What is the time complexity Big-O of this algorithm?

Question

What is the time complexity Big-O of this algorithm?

, The first assumption it's O(N * lg N) but it is not correct, why?

        count = 0
        for i = N : 1 {
            for j = 0 : i {
                count = count + 1
                j =  j + 1
            }
            i = i/2
        }
        print(count)

Answer 1

The second for-loop while be executed N + N/2 + N/4 +....+ N/N

, the first for-loop decides how much the second for-loop will be executed.

When i = 0, j loops until N

, i = N/2, j loops until N/2

, And so on

, The Big O notation of N + N/2 + N/4 +....+ N/N will be O(N)

Answer 2

The runtime for this algorithm is $\Theta(n)$.

By rewriting the iterative formula as a recurrence relation $T(n)=T\left(\frac{n}{2}\right) + n$ we can use Master Theorem to analyze the runtime. The recursive equation doesn't meet the criteria for the first or second cases but it does meet those for the third, meaning $T(n)=\Theta(f(n))$ where $f(n)$ is the amount of work done at each iterative level of the algorithm; in this case $f(n)=\Theta(n)$ and so $T(n)=\Theta(n)$.

Answer 3

_{^{*Cough* Nice homew... Ahem}}

It's O(N*log(N)) because the outer loop runs log(N) times (i from N to 1, dividing by 2 each time) and the inner loop runs i times (so N times the first time for example, then less).

Answer 4

there is two loops .. the inner loop over O(N) numbers(0 to i at most i=N) and the outer one starts the loop from N and slice it by two in each iteration (N -> N/2 -> N/4 ..) therefore the big-O of the algorithm is O(Log(N)*N).

Answer 5

A more practical approach:

The most executed statements in this example is the ones inside the innermost loop, for example

count = count + 1

This statement counts how many times it is executed, which means that the total runtime is approximately proportional to the output.

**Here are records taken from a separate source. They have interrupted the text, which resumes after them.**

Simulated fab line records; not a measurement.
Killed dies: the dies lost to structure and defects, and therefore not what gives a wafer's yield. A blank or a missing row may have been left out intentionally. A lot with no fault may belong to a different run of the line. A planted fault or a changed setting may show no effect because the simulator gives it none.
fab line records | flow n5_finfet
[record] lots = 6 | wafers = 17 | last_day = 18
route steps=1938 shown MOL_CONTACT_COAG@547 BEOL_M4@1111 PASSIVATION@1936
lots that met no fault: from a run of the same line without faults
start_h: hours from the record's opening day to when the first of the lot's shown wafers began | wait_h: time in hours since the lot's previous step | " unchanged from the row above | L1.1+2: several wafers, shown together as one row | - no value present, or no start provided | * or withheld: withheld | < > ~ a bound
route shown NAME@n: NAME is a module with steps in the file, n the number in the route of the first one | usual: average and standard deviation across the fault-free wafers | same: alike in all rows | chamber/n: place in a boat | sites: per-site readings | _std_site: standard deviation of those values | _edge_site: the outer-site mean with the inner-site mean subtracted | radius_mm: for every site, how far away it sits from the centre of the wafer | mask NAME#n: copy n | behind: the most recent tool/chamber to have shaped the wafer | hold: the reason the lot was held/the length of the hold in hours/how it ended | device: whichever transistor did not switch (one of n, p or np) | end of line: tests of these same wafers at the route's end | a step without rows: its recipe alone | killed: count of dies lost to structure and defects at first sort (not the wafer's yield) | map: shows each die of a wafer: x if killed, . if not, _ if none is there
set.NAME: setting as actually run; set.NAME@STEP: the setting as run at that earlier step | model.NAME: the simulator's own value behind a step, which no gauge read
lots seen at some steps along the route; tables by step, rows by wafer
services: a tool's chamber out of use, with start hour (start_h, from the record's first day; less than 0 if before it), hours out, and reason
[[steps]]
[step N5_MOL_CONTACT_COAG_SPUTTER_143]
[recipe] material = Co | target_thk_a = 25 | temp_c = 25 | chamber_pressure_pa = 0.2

So, try to run this program with various inputs and see what the output is. I don't know this language, so I don't know the exact semantics, but it seems that the approximate count is $2N$.

Knowing this answer should put you on the right track to finding out why.

Answer 6

When the value of i is N, the inner loop will run N times

Then, the value of i becomes N/2, so the inner loop will run N/2 times

then, the value of i becomes (N/2)/2, so the inner loop will run N/4 times

This continues till the value of i becomes 1, so the total time complexity is : $$N + N/2 + N/4 + N/8 + ....... + 1$$

Or $$1 + 2 + 4 + 8 + 16 + ..... N/2 + N$$

Total number of terms in this is t= $$log2(N)$$ ignore lower terms(constants) in the calculations below(for the sake of Big O Notation):

summing up we get $$2^t-1 = log(N)$$ Thus, time complexity is O(N)

Answer 7

Forget about the outer loop. Just remember that on it's way from $N$ to 1, $i$ gets divided by $2$ on each iteration.

Now, on the first iteration of the second loop, $j$ will go from $0$ to $N$, and so we will have $N-0+1 = N+1$ steps. On the second iteration, $j$ will go from $0$ to $\frac N2$, so we will have $\frac N2 + 1$ iterations. You can see how this evolves: $(N + 1) + (\frac N2 + 1) + (\frac N4 + 1) + \dots + 2.$

For simplicity, let's remove the $1$'s from each term because their effect on $N$ is insignificant as $N \rightarrow \infty$.

Now, all you have to do is sum up $S = N + \frac N2 + \frac N4 + \dots + 1$.

Factorizing $N$ gives $S = N(1 + \frac 12 + \frac 14 + \dots +\frac {1}{2^n}) = N \sum_{k=0}^{n} (\frac 12)^k$.

The result of the sum (using the formula of a finite geometric series) is $2(1-(\frac 12)^{N+1})$. As $N\rightarrow \infty$, this sum tends to $2(1-0) = 2$.

Finally, we have that $T(N) = \Theta(2N) = \Theta(N)$.